15 September 2017
Investment markets and key developments over the past week
The news flow was generally positive over the past week as investors were encouraged by signs that US Republican tax reform plans were still in play, a lift in inflation across advanced economies and indications that the impact of the hurricanes in the US caused less disruptions and disaster than initially feared. Global equities mostly finished the week higher – US +0.5%, Eurozone +0.6%, Japan +1.9%, China +0.1% while Australian shares were down 0.3%.
Positive market sentiment and signs of inflation lifted global bond yields. UK bond yields surged after strong UK inflation data, prompting speculation of near-term rate hikes by the Bank of England (BoE). Commodities were mixed with oil prices higher because the International Energy Agency forecast stronger oil consumption for this year while iron ore and copper prices were hit by softer Chinese data.
Speculation about US tax reform heated up again this week with House of Representatives speaker Paul Ryan saying that an outline for tax reform would be unveiled in the week beginning September 25th and then be signed into law and functioning in early 2018. While it is positive to see that taxation reform is still on the political agenda, the concern is really around whether the Republican Party will be able to pass this new legislation given budget constraints and the mess in trying to reform Obamacare. The dates outlined by Ryan line up with the dates for when the US budget needs to be passed (the US fiscal year runs from October – September), so Congress needs to pass the FY18 budget sometime in October, which will then enable the tax reform bill to be voted on.
Our thoughts are with those affected by Hurricane Irma, which hit the Caribbean Islands and Florida. The rebuild effort in the US from Hurricane Irma and Harvey is estimated to be around $290bn about three times the size of Hurricane Katrina. The disruption to GDP growth in the third quarter is estimated to be in the region around 0.5 percentage points, but the impact is still uncertain. The disruption to growth will be reversed in the fourth quarter as rebuilding occurs so the Federal Reserve (Fed) will look through the one-off impacts to growth which means little direct implications for monetary policy.
Geopolitical risks remain high. North Korean launched another missile over Japan and the UN approved new sanctions on North Korea which included banning North Korean textile exports and a cap on fuel supplies to the region. The uncertainty created by North Korea is unsettling, but this will continue as a diplomatic solution is far from occurring yet which means further risks of declines in share markets and demand for safe havens like the Japanese Yen and gold. US President Trump continues to put more pressure on China regarding North Korea and has threated to implement secondary sanctions on Chinese banks and other companies which is negative for the trade relationship between the US and China (which is negative for global trade) but we don’t expect a full blown trade war to occur between the US and China.

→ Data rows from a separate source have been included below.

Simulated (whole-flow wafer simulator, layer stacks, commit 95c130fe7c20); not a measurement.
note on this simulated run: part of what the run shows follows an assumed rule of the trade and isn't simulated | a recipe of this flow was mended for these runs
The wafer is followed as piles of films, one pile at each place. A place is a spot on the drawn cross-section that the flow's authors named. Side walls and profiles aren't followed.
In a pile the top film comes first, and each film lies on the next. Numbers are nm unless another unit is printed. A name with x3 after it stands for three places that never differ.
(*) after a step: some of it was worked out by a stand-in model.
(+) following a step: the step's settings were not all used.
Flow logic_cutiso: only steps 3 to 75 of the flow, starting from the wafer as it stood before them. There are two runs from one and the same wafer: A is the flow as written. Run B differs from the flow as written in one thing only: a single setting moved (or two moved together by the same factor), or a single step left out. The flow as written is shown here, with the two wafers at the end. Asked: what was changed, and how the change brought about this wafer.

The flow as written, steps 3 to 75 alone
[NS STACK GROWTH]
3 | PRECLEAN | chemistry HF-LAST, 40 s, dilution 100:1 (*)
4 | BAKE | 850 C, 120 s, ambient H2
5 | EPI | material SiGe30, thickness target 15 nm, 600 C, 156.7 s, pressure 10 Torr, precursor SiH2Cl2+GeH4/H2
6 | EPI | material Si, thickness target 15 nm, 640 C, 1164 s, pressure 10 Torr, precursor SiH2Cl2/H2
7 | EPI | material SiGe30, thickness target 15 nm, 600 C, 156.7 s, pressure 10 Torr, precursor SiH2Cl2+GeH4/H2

Major global economic events and implications
US data was mixed. Retail sales and industrial production disappointed in August but some of the weakness reflects the impacts of Hurricane Harvey. Consumer sentiment weakened a little in September, but is still holding at a very strong level – around its highest level since 2000. The August core consumer price index was up by 1.7% over the year (see chart below), giving confidence that inflationary pressures are still apparent, after months of poor price data, which means that a Fed rate hike is still likely at the December meeting. But, the Fed’s decision is still data dependent so inflation readings over the next few months will be important. US job openings were up again in July and small business optimism is still hovering around 14 year highs.
Consumer confidence rose in September, but still remains negative. Continued poor consumer sentiment readings may have negatively impacted the business sector with business confidence taking bit of a hit in August (see chart below). But this follows months of solid rises in confidence, so a slight pullback isn’t too concerning, particularly as reported business conditions, trading and profitability are still looking strong.
The US Federal Reserve meet next week and are expected to announce a start to balance sheet roll-off which means a tapering in the reinvestment of maturing assets (Treasury and mortgage backed securities). The market has (so far) taken the Fed’s announcement of balance sheet roll-off as a non-event. While the beginning of the process will probably have limited implications on markets, the medium-long run impact will be upside pressure on yields and the impact on 10-year bond yields could be a lift by ~10 basis points once balance sheet roll-off is well under way. The September meeting will also include an update to the Fed’s “dot plots” that show members’ expectations for rate changes. The dot plots may show less support for a rate hike in December 2017 because of mixed inflation readings over recent months, but we think that the “median” voter will still indicate that a December rate hike is on the cards. The dot plots for 2018 and 2019 should show three hikes in each year, which is unchanged from recent Fed forecasts. Other US data next week includes numerous housing indicators (starts, existing home sales and home prices) and the September manufacturing PMI indicator.
The Bank of Japan (BoJ) meet next week and it’s expected that there will be no change to monetary policy. Japanese growth is slowly improving, but inflation is still too low (annual price growth is close to zero) which will keep monetary policy very easy in Japan for a long time.
There is little European data, which only includes the September PMI.
There are some RBA updates next week with the September Board minutes and Governor Philip Lowe speaking about “The Next Chapter” at a briefing in Perth, which is likely to be about Australia’s transition to a less mining intensive economy. Commentary around a strong Australian dollar may be present in next week’s minutes and speeches, given the persistent (and unexpected) strength in the currency.
New Zealand second quarter GDP is expected to increase by 0.8%, or 2.5% over the year. The outcome of the New Zealand election (on 23rd September) is looking tighter with the latest polls showing gaining support for the Labour Party (at 44%) compared to 40% for the incumbent National Party.
Outlook for markets
Share markets remain at risk of a further consolidation or short term correction, particularly with North Korean risks remaining high and seasonal weakness around September and October. However, with valuations remaining okay, particularly outside of the US, global monetary conditions remaining easy and profits improving on the back of stronger global growth, we would see a pullback as just a correction with the broad rising trend in share markets remaining in place into 2018.
Low yields point to ongoing low returns from bonds.
Unlisted commercial property and infrastructure are likely to continue benefitting from the ongoing search for yield, but this will wane eventually as bond yields trend higher.
National residential property price gains are expected to slow, as the heat comes out of Sydney and Melbourne.
Cash and bank deposits are likely to continue to provide poor returns, with term deposit rates running around 2.5%.
While further short term upside in the A$ is possible, our view remains that the downtrend from 2011 will ultimately resume as the Fed tightens and the RBA holds.